Tuesday, April 29, 2008

Dear Sanna - In Response to Your Questions...

I am comfortable with (the idea of) living alone in a foreign country. I have never done it, so I can't be sure, but the idea of moving out of the U.S. does not phase me. I really see it as an opportunity to study abroad, which many of my friends and family have already done, so it does not really scare me.

There are concerns in this area that it might not be the safest place, but then again there's always going to be a risk, no matter where I go, and I won't let that dictate my life. There's possibility of another terrorist attack (heaven forbid) in New York City, but I would never think twice about that if I was planning on moving there. I could be scared of living in the south because of hurricanes. To me, there may be fears, but unless there are absolute reasons that would make me weary of even visiting a place, I don't like to let such things prevent me from living my life.

I do not know someone directly in the area, but I have many good friends and family who have already told me about people they know there. An Uncle already told his friends in high positions there that I may be coming, and they promised to take care of me.

I'm not sure I would really call this a risk, but if it is, I took a similar risk by moving where I am now, and I have no regrets.

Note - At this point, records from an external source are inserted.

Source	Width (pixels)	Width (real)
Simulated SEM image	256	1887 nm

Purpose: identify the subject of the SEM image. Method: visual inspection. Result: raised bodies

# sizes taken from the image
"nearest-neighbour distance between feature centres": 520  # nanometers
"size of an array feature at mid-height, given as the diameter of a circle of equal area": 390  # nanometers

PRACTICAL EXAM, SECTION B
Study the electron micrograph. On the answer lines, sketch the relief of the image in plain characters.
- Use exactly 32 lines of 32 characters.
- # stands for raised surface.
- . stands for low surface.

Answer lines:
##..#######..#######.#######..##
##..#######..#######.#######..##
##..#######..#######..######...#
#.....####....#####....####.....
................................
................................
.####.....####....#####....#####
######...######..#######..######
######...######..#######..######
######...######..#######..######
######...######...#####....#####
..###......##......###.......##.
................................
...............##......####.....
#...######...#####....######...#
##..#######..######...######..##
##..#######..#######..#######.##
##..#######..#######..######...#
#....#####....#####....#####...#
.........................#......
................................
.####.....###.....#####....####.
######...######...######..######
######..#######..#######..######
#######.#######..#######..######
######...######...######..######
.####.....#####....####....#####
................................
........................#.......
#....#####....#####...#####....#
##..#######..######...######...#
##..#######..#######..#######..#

When I think about myself years from now looking back on this experience, I can't imagine regretting making the move. Rather, it seems like an opportunity one might regret if they missed out on. I am not really missing out on any other opportunities by staying here, because I don't really have any other opportunities. None of the offers I received this year made me feel this way. It was all kind of expected, or disappointing after learning the details.

I can't really predict what I would say to myself in the future, because I don't know how my life will play out. Everything happens for a reason, I think, and I'm sure either way I will have a pretty good life. I'm sure if I go I will learn a lot, no matter what happens. If I decide I hate it and want to move back, then I'll have that experience and that new knowledge. Of course if I like it, I'll stay for I don't know how long. If I don't go, I'll always wonder what could've happened, although maybe sticking it out here another year would result in a job. Or maybe taking a modest position somewhere else, it will turn out to be the right place for me, but why not choose the place offering me a job, with a real adventure?

I can afford to travel home in the case of a family crisis or if I just decide I want to go home. The only thing about living in this place that will be more expensive than my current situation is travel. Everything else (as far as I know) should be about the same, or probably even a little cheaper. I won't have a car there, so no gas money, and I'll probably be within walking distance from the studios, so no public transportation money either. Housing even seems a little less expensive. In addition, I will have a monthly salary, so my parents should be putting out less money that they would if I stayed here, and if I need to come home, they could definitely afford it, or if they continued to give me the same financial assistance as this year, I could use my savings for a plane ticket.